I have an PCM (pulse-code modulation) signal. If I want to work out the frequency of a sample $ x $ long, I count the number of peaks/troughs of the sample, and divide by $ x $. The equivent dB of frequencies $ 20Hz > 20 000 Hz $ is then just the equivelent dB of the signal as a whole

However, I would like to create a spectrum analyzer of the type shown below. This requires extracting the equivelent decibels of different frequencies in the signal. So I need to split the signal into different signals of different frequencies, so I have signals of $ 20Hz > 5000Hz $, $ 5000Hz > 10000Hz $, $ 10000Hz > 20000 Hz $, ect.

How can I extract signals for the different frequencies from one master signal?

Graphic EQ


2 Answers 2


It is not clear if you want to visualize the signal or process/transform it ("graphic equalizer" is an effect/transformation adjusting the signal level independently in various frequency bands, not a visualization - a more correct term for the representation you posted an image of is "spectrum analyzer").

It is not clear if you are working in the analog domain or the digital domain, and what kind of technology you want to employ (analog electronics? computer code running on a DSP chip or microcontroller? on a desktop computer?).

Are your signals audio signals? In which case you have to be aware that a meaningful representation should display the 20 Hz .. 20kHz range (range of human hearing), and that it should be subdivided logarithmically.
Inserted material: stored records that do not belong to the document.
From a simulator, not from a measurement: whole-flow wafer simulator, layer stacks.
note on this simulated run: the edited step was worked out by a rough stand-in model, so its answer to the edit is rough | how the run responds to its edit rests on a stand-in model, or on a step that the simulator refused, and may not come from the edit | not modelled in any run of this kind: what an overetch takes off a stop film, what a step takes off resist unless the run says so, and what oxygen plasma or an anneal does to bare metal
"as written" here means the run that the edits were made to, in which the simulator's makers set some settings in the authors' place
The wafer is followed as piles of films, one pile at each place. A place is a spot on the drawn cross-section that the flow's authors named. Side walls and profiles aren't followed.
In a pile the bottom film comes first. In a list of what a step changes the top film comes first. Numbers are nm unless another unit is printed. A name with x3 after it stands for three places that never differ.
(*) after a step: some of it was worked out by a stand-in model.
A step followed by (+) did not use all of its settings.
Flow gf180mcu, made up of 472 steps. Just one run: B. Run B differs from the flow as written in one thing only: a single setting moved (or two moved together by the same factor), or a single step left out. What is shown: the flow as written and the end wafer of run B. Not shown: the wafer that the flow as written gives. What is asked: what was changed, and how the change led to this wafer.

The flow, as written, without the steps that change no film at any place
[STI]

To get this kind of visualization, there are two solutions:

  • A bunch of band-pass filters (and a low-pass + a high-pass for the lower and higher channels). You then measure the (log-) energy in each band to get the "height" of each bar. This can be done in the analog domain (a bunch of op-amps for the filter, a rectifier to measure the signal level, and a log-amplifier to get the energy on a log scale; or with dedicated ICs like the MSGEQ7); or in the digital domain with digital filters.
  • A FFT + some grouping of adjacent bins (which is more or less equivalent to computing the filter bank in the frequency domain). Note that this can only be used for digital signals.
  • 1
    $\begingroup$ Thankyou. Sorry, for being unclear, I'm new to all of this. It is a PCM signal (I have cleared this up in the question), and a desktop computer. And, yes it is audio, (I am aware of the 20 > 20k range, the numbers I gave were just off the top of my head random numbers) $\endgroup$
    – ACarter
    Commented Jan 11, 2013 at 20:07

The signal is PCM data, so an FFT algorithm is appropriate (as already mentioned above). There are lots of shareware applications that do this, so unless you are interested in the thrill of developing such an app, search for something like "pc spectrum analyzer". If you want to develop the app, you probably want to find some libraries that provide canned signal processing algorithms. Again you can search and find such things without much difficulty. Perhaps other users can offer up references to libraries that they have used.